Samantha Lyn Aasen's "Sparkle Baby"
ASU master of fine arts student Samantha Lyn Aasen lured Step Gallery goers into her thesis show with the words "Sparkle Baby" emblazoned in shimmery silver Barbie font on a bright pink wall. It was a full-on assault of contemporary womanhood, complete with glittery cum shots, brutally honest self-portraiture, and customized vajazzling kits reading "sexy bitch" and "wet n ready." Aasen pointedly reflected on how girls and women are taught to bedeck themselves, behave, and aspire to a fairly fucked-up version of princesshood — regardless of how unrealistic and belittling it may be. She turns that sparkly dream on its ear, exhibiting her blemished butt in a thong and slouching in heart-shaped leopard print pasties.
Super aware that this iPhone photo does not do Janet justice.
Janet Jackson is not The Beatles, but to imagine my reaction to her performance at Comerica Theatre in October, please mentally conjure footage of screaming lunatics in A Hard Day's Night. While my fan-girl antics were less high-pitched and manifested more through a manic internal dialogue of I might cry am I crying yep a little bit she is right there and what is life, you likely get the picture. Serving up her hits like a jukebox, Jackson's clear, slight voice took the audience through her decades-long career from "Rhythm Nation" to "Together Again" and all the way to "No Sleeep." And the dancing. Jackson moved forcefully and gracefully as ever, but turned over the spotlight to a team of dancers who deserved every bit of it they got — including a pair of tweens who are bona fide divas in the making. What is a superstar? Janet Jackson is a superstar.
Classic Glamour shirt, F/W 1990, prêt á porter, look 72, silk organza.
"The White Shirt According to Me, Gianfranco Ferré"

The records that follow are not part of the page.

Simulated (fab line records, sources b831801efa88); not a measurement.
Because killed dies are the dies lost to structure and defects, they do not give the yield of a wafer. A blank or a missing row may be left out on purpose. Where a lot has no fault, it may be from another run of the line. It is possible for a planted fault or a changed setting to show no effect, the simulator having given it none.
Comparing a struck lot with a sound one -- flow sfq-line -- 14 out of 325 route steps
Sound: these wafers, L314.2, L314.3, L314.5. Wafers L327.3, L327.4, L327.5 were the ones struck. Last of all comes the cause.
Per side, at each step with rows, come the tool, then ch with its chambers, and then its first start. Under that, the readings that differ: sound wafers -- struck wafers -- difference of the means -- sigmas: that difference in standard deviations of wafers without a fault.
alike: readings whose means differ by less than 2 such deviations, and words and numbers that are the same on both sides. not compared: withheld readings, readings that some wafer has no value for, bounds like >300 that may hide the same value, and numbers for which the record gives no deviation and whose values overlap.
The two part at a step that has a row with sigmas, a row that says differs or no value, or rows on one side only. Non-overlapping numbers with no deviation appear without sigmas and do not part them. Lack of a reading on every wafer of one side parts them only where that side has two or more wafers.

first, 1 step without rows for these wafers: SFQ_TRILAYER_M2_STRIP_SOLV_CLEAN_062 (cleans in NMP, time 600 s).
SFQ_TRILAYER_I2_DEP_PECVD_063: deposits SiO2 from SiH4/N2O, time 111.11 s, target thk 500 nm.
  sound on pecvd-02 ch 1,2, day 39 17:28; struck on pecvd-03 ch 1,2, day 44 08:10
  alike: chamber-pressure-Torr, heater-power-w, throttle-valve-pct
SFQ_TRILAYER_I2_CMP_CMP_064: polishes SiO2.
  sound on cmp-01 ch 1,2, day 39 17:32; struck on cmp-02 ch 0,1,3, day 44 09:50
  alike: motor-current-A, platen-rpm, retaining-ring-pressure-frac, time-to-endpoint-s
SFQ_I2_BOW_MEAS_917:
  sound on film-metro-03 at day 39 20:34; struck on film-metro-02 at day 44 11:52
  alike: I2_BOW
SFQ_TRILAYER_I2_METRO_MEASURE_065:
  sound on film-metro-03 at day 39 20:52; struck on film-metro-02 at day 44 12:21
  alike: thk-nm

Upon walking into Phoenix Art Museum's Steele Gallery, where "The White Shirt, According to Me. Gianfranco Ferré" is on view through March 2016, there's a moment you must take to reckon with the drama. Spotlighting the late Italian fashion designer, who helmed Dior from 1989 to 1997, the show exhibits 27 shirts he dreamt up and crafted, inspired by everything from Latin American dance costumery to the imaginary swirls that sword blades cut into the air. It's all presented in stark black and white, save for the auxiliary cases full of conceptual sketches, fashion spreads, and advertisements. It's a complete look at the designer's process — and one of the most exciting shows the museum's hosted in a while.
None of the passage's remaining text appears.